I’ve known about Becky Chambers’s Wayfarers series for a long time but never felt interested in it because it’s sci-fi. But reading more science fiction is one of my goals for this year and when I saw that this standalone by the author was nominated for the Hugo awards, I thought what better way to get acquainted with her writing. And this novella turned out to be something I never expected.
I don’t think I’ve read any proper space exploration or first contact books before, so this was a first and it definitely made for an interesting premise. And this book is almost written like a scientist explaining to normal people the purpose of their mission and what goes on during their daily activities – and that was just perfect for a novice sci-fi reader like me. There is still a lot of scientific terminology used that went above my head, but the main character also explains the basics well and I really felt like I was learning something new. There is also not much of a story or plot here, it’s more like a catalog of all that happens to the scientists during their travel and testing; which can be a bit boring if not for the captivating words of the author and the absolute wonder that the characters feel whenever they encounter something new. It was that sense of awe, and sometimes despair that kept me going, and I can’t deny that this was a reading experience unlike any I’ve had before.

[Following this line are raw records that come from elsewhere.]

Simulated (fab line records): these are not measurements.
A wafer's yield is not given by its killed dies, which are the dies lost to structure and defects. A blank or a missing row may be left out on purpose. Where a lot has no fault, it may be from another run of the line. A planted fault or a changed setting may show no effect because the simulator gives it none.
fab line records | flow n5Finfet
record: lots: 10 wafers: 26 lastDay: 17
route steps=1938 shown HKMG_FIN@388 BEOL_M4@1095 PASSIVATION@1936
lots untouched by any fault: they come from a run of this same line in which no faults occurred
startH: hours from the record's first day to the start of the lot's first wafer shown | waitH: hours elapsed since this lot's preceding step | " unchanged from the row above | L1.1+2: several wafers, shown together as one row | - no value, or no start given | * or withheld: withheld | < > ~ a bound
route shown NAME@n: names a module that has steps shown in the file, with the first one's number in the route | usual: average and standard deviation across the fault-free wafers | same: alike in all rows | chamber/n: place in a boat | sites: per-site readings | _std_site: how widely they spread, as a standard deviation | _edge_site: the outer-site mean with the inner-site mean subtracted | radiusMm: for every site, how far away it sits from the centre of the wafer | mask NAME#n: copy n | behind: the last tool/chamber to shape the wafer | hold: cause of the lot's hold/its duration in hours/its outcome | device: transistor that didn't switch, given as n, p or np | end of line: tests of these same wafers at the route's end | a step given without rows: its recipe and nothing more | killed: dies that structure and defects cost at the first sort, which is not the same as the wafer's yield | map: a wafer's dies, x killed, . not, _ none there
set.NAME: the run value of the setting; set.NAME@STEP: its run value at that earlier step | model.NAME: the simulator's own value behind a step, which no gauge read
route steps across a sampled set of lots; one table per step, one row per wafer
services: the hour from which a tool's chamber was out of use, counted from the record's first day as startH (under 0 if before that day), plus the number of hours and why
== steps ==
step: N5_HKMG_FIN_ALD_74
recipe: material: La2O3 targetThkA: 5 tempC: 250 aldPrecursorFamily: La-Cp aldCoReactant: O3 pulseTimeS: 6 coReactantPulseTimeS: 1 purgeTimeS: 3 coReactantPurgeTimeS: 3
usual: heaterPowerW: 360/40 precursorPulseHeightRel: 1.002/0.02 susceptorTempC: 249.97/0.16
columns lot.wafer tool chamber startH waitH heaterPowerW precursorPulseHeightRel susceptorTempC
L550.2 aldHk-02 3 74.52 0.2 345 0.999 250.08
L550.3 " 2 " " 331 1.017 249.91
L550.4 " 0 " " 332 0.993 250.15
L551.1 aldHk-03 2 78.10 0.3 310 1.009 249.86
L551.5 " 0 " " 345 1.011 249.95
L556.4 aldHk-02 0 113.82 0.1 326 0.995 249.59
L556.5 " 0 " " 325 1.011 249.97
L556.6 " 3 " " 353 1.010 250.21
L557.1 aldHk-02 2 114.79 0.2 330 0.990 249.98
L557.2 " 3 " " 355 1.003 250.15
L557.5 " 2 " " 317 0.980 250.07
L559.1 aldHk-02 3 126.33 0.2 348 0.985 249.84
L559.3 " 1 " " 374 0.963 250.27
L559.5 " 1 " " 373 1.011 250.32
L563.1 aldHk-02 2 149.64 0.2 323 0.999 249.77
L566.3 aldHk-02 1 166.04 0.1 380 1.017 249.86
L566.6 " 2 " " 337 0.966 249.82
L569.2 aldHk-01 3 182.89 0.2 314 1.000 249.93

But the best and important part of this book is the questions it asks and the themes it deals with. On one hand – we have the isolation that the astronauts feel after having been away from earth for so long, how it affects their mental health especially when they encounter some troubles, and how it affects their decision making; on the other hand – they also wonder about whether their exploration is ethical, what about the species on the new planets which never consented but still get affected due to their tests, and how can we humans justify sacrificing a few of these species for the sake of our quest for knowledge. There is also a great emphasis on these scientists being explorers and not colonizers, ready to adapt themselves to the new environment but not change it to suit them; and also the importance of pursuing space exploration as a means to learn and gain knowledge for the sake of it, but not for a profit motive.
To conclude, this novella maybe short but it is hugely impactful and I realize now why it’s been nominated for the awards. It just slowly makes its way into your heart and changes your perspective forever. You definitely should check it out if you are a fan of sci-fi, but I think it works even better for newbie readers of the genre like me. And what an ending that was – exquisite, poignant, heartbreaking but just perfect.